Yes Bank, IDFC First Bank seek to revive corporate lending

Yes Bank and IDFC First had earlier burnt their fingers by lending aggressively to the corporate sector.
Yes Bank and IDFC First had earlier burnt their fingers by lending aggressively to the corporate sector.

Summary

  • After clearing out legacy bad loans, both lenders have a greater risk-taking capability to advance high-quality corporate loans
  • The increase in risk weights for unsecured loans stipulated by the regulator could also be why these lenders see opportunity in corporate loans

Two former large corporate lenders, Yes Bank and IDFC First Bank, are seeing a revival in their old business of corporate loans after a gap of almost four years. 

With several legacy corporate and infrastructure loans having run their course, these two banks are now keen to increase such advances in the coming quarters, albeit gradually, clearly indicating that this is not a shift in strategy. 

Corporate loans of Yes Bank, which has seen a recovery in business after an uncomfortable past, increased 5.9% in FY24, compared with a drop over the past three fiscal years. 

And for IDFC First Bank, which started life as a development finance institution and later converted into a bank, its overall corporate loan book grew 16% in FY24, compared to 2% in the previous year.

The renewed focus on corporate loans from these two banks comes at a time when the overall banking industry is seeing a credit growth of 16% year on year. This growth is expected to slow down to 12-14% over the next 12-15 months, according to Moody's Ratings. For private sector banks, corporate credit growth has been muted.

“Corporate credit pickup was at 5-6% over the last few years," said Amit Pandey, vice president, Moody's Ratings. "It is expected to pick up a little but unlikely to touch the numbers which were seen during the heydays." 

Yes to corporate loans

Prashant Kumar, managing director and chief executive of Yes Bank, explained that while new loans have been disbursed over the past few months, legacy corporate loans had also been repaid at the same time, which resulted in lower corporate loan growth.

With the existing book being run down, the bank hopes corporate loan growth will pick up.

“As guided earlier, we expect that within advances, the ratio of retail + SME (small and medium enterprises) segment advances to wholesale segment advances (mid-corporate and large corporate) would remain at the similar level of 62:38 from here on over the near-to-medium term," Kumar said on a call with analysts.

“Within advances, while we would continue to drive a steadfast growth in the SME and mid-corporate segment and further enhance our focus on profitability improvement within retail, we would expect corporate advances segment to grow in high single digits."

Also read | Wanted: A new owner for Yes Bank

During founder Rana Kapoor's tenure four years ago, Yes Bank used to give 60% of its loans to companies. After the Reserve Bank of India superseded the bank’s board in March 2020 and put in place a reconstruction or amalgamation scheme, the lender’s loan book diversified to more retail and small business loans.

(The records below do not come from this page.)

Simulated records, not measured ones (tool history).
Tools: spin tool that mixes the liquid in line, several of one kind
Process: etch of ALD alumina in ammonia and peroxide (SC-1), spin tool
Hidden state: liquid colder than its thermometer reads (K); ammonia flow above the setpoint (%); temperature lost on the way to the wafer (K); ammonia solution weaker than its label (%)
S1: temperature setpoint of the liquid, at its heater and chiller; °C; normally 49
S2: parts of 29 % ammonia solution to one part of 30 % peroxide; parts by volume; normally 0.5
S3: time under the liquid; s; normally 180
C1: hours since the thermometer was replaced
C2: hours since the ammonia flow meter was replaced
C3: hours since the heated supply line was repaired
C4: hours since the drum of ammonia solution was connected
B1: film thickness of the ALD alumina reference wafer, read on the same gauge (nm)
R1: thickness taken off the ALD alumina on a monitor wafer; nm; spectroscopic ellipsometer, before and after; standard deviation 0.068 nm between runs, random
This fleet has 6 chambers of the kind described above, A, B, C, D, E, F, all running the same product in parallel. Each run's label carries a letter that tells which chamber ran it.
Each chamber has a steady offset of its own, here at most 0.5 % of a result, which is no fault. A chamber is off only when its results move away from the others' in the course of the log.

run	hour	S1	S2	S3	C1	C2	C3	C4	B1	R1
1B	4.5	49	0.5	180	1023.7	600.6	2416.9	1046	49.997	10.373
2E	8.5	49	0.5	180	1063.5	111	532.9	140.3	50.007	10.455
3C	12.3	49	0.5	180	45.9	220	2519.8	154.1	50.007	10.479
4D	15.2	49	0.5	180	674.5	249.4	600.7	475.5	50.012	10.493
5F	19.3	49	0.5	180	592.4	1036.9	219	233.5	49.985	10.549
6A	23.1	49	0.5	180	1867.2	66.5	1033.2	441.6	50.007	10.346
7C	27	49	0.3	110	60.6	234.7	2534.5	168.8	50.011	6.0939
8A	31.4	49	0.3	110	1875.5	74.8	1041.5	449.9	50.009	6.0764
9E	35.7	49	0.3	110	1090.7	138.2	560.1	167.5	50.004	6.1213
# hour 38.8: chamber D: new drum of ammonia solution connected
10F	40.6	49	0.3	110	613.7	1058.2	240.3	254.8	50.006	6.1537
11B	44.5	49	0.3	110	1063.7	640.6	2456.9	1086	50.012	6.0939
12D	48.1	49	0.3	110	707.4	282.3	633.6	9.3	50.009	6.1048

In December 2022, Yes Bank had transferred bad loans worth ₹48,000 crore to J.C. Flowers Asset Reconstruction Pvt. Ltd.

For IDFC First, a healthy mix

IDFC First Bank, too, is looking at a healthy mix of retail and corporate loans, which currently stands at 83:17. 

Almost 90% of its loan book was focused on corporate lending and infrastructure financing five years ago, when IDFC Bank and Capital First announced a merger to form IDFC First Bank.

However, IDFC First Bank made a conscious decision to reduce its corporate loan exposure because it had turned bad after the merger. Over the years, the bank’s corporate loan exposure shrank, falling to 17% at the end of March 2024 from 48% in FY19.

The bank's corporate book (non-infrastructure) has slowly started picking up, growing 16% year-on-year in FY24, even as the share of infrastructure loans in wholesale assets has declined.

Also read | IDFC First Bank: The Next Kotak or the Next Yes Bank?

"With commodity cycle recovering from their recent lows, we expect working capital needs of both manufacturers and trading service providers to grow over FY25," said Paritosh Mathur, wholesale banking head, IDFC First Bank. “We had credit costs in the last cycle in corporate banking, so we have conservative credit risk exposure norms and look at cash flows closely."

Mathur added that IDFC First's cost of funds had reduced over the past years, relative to that of its peers. "Therefore, it enables us to lend to a much larger universe of corporate clients as compared to, say, five years back," Mathur said.

That said, both IDFC First Bank and Yes Bank have a high cost of funds as compared with other banks, at around 6.5%. Comparatively, HDFC Bank and ICICI Bank have 3.7% and 4.86% cost of funds, respectively.

Cost of funds for IDFC and Yes Bank could be even higher if their capital requirements are taken into account. This could restrict their lending to AAA-rated companies, which typically command better pricing.

Muted demand, higher slippages

Looking ahead, ratings agency India Ratings said in its latest release that demand for credit from companies with capital expenditure plans will remain muted, driven by strong cash flows, the modular nature of investments, and the flexibility to tap the equity markets.

“Consequently, financial leverage is likely to remain muted and a meaningful increase in the credit requirements of banks/capital markets will be largely driven by movements in working capital cycles and/or potential inorganic opportunities," India Ratings said. “This could keep credit spreads tighter than historical levels."

RBI’s November direction to increase the risk weights on unsecured loans could also be why Yes Bank and IDFC First Bank see corporate loan growth as an opportunity.

There has been a spike in slippages—the rate at which loans turn bad—in Yes Bank’s unsecured retail portfolio over the past few quarters. According to the bank, the impact of the increase in risk weights has been nearly 40 basis points, which was fully offset by organic core equity capital accretion, including profits of almost 50 basis points.

IDFC First Bank took a 1% hit on capital due to the increased risk weights on consumer loans. The bank recently raised ₹3,200 crore via a preferential allotment to fund growth while factoring in the new risk weights. 

IDFC First plans to grow its newly launched products, such as credit cards, gold loans, tractor loans, car financing, and affordable housing, strongly.